Looking to the 19th and 20th centuries provides a framework for analysis.

Yesterday, someone who read my article The Greek Non-Plan, which described the purchasing power parity (PPP) imbalances that are at the heart of the current economic and political predicament facing Greeks and Germans, asked a very good question:

"How did Germany end up with the PPP advantages you mention vis-à-vis the southern neighbors including Greece? Was it simply a function of differing national price levels at the time the various countries entered the EMU? Was no consideration given to this prior to incorporating the EMU?"

The issue of the initial conditions of the various nations upon adoption of the Euro is an extremely complex one about which many volumes have been published. However, for present purposes, I think it will suffice to understand that the various nations had widely differing inflation rates and inflationary propensities at the time of adoption of the Euro. In particular, nations such as Greece and Italy already had relatively high inflation rates and inflationary propensities and these were exacerbated by large capital inflows immediately prior to and after adoption of the Euro.

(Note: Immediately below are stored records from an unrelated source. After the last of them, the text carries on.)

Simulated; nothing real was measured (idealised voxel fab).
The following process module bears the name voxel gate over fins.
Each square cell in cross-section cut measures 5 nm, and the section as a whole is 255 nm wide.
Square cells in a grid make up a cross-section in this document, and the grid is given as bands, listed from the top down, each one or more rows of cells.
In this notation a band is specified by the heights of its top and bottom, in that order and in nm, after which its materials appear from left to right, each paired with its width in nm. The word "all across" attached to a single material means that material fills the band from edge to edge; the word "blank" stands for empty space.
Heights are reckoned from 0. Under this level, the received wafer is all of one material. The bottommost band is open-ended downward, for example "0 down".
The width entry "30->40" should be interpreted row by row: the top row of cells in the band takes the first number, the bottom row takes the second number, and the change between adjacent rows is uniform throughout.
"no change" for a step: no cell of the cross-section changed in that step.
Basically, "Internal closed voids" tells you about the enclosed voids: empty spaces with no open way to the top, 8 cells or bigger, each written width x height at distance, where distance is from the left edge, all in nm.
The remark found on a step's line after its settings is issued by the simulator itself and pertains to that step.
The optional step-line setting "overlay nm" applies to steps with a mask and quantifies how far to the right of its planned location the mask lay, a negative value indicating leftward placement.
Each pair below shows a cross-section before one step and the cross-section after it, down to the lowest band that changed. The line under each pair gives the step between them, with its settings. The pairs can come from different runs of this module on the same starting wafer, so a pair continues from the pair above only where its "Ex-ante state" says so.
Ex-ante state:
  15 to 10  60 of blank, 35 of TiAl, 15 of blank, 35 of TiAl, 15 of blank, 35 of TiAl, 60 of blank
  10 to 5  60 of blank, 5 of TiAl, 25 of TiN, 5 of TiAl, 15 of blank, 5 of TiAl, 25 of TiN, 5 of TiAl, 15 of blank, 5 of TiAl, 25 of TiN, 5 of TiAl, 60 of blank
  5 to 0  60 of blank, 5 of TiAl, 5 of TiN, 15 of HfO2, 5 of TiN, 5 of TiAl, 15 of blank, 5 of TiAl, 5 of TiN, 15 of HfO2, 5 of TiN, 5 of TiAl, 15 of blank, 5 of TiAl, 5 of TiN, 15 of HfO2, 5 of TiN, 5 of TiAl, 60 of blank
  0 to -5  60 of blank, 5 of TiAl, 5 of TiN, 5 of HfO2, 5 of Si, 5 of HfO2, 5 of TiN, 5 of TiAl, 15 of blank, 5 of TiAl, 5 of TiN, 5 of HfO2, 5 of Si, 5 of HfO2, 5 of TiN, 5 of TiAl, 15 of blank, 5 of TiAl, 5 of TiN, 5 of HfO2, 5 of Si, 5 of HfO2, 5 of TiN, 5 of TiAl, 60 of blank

The international history of fixed exchange rates, particularly during the gold standard era (1870-1933), made this disequilibrating factor (differential inflation rates) a somewhat predictable consequence of the EMU arrangement, and indeed many pointed out this problem at the time (SPDR Gold Shares (GLD) and CurrencyShares Euro Trust (FXE)). However, the issue wasn't dealt with appropriately at inception and the mechanisms designed to cope with such eventualities were never made operable. Furthermore, various political and economic forces were, at inception, at odds with the longer-term health of the system -- and perhaps still are.

The Configuration of Economic and Political Forces in Germany

The first thing that must be understood is that competitive devaluations have historically been the means by which peripheral nations such as Greece and Italy were able to correct balance of payments imbalances in their trade accounts.

The Euro was a boon to Germany with its export-oriented model of development -- for example, Siemens (SI), Daimler (DAI), and SAP (SAP) -- because it essentially shut the door on competitive devaluations on the part of its trade partners as a means of correcting inflation differentials and subsequent PPP imbalances (the Germans were fully cognizant of this upon inception). The Euro scheme allowed Germany to "lock in" a major competitive advantage vis-à-vis its trade partners, which would allow them to enjoy perpetual current account surpluses for many years.

Furthermore, as a capital-exporting nation with a highly developed financial system, Germany perceived an interest in opening new avenues of profitability for its banking sector, particularly in Eastern Europe and the Balkans. The adoption of a common currency and its attendant opening of capital markets provided the means for German banks -- such as Deutsche Bank (DB) and Allianz (AZ) -- to do business in these peripheral countries that were starved for capital and were willing to pay relatively high interest rates to gain access to it.

The German situation has clear parallels to the economic interests of Britain in promoting the international spread of the gold standard during the 19th and early 20th centuries. First, fixed exchange rates -- a necessary prerequisite of the gold standard -- benefited British export industries with markets in the Commonwealth and elsewhere in the periphery by closing the door to competitive devaluations. Similarly, adoption of the gold standard and fixed exchange rates opened new markets for capital-exporting British banks that could make relatively high spreads lending in capital-starved nations.